Case in point 13—Swarovski’s Water Schools
Corporate social responsibility and a green agenda support sustainable business practices
Austria-based Swarovski offers beautifully-crafted crystal gift items, fashion accessories, jewellery, watches, home décor, etc. Swarovski commenced operations in India in 2002 and plans to maintain 30 dealer-authorised stores in India by 2012. Swarovski vies India as a high-potential market for further earnings, revenue and growth.
The green agenda at Swarovski is blue!—Swarovski’s Water School for a Living Yangtze
The increasing world population, rising urbanisation levels, unsanitary conditions, climate change and enhanced water use are placing a strain on the world’s water resources. To that end, Swarovski maintains a strong commitment to water management through its programme involving Water Schools. Water is an essential resource for the company and is the main theme of its Corporate Social Responsibility strategy. Swarovski’s water schools programme involves working with school children, who are viewed as the future custodians of the world’s water resources. While there is enough water on earth for all people, it must be wisely managed and justly distributed. Children need to know about the issues and problems of the world’s limited water resources and its sustainable management. This belief prompted the development of the Water Schools programme. Swarovski is creating Water Schools for three rivers, namely the Amazon (South America), Yangtze (China) and the Ganges (India).

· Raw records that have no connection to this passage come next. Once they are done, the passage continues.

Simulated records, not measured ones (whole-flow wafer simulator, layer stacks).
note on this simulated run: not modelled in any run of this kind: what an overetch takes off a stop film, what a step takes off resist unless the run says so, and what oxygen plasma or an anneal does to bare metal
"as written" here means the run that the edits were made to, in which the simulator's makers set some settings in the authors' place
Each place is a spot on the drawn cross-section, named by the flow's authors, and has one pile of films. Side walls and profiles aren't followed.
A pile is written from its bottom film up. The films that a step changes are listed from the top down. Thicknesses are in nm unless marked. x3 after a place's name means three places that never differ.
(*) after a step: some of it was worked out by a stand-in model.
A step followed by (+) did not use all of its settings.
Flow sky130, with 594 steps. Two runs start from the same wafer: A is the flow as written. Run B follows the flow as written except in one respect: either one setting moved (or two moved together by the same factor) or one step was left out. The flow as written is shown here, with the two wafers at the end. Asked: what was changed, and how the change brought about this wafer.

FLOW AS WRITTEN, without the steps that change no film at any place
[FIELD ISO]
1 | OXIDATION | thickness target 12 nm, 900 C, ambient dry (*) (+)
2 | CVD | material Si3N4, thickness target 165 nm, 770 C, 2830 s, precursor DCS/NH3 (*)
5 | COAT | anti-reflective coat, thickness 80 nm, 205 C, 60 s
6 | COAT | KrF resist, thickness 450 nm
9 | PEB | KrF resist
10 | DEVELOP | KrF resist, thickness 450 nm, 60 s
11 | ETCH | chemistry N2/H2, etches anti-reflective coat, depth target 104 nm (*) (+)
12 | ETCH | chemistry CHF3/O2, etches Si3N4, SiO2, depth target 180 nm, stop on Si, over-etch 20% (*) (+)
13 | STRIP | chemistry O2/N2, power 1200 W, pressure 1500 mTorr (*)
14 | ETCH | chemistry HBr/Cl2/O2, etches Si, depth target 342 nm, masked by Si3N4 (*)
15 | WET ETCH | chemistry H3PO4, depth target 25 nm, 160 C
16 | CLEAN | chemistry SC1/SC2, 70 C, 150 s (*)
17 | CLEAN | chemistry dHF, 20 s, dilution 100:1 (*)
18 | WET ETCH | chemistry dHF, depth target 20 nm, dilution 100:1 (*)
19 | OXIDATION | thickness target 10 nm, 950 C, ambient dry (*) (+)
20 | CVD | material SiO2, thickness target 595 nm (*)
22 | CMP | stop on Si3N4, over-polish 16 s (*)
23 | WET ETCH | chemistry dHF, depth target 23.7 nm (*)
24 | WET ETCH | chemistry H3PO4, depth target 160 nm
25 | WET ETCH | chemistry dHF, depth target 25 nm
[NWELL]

The goal of a Water School is to create awareness and understanding of:
The fundamental importance of the ‘resource water’ for all life on earth,
The ecological, economic, social and cultural problems affecting it locally and globally,
The principles of wise and sustainable water management, and
The responsible actions by individuals, communities and governments
The methods of the Water School are:
To produce imaginative and motivating teaching materials
To train and motivate the teachers
To reach the children through their minds, hearts and hands
To make the children ambassadors of change to influence their families and communities
to care for the limited water resources
Since Swarovski is in the midst of developing its Water School for the Ganges, we choose to discuss its Water School for China’s Yangtze River, called the Water School for a Living Yangtze (2008 – 2011). (It is envisioned that India’s Water Schools will be similar to the schools in China.) China has only seven percent of the global water resources for 20 percent of the world’s population. Four hundred cities are facing severe water shortages and 300 million people do not have access to clean drinking water. China also suffers from severe pollution (40 percent of water in major rivers is only fit for industrial and agricultural use) and the worst soil erosion problems in the world (37 percent of China is impacted by agricultural and industrial development, overexploitation for irrigation, large hydro-power developments and droughts and global temperature increase).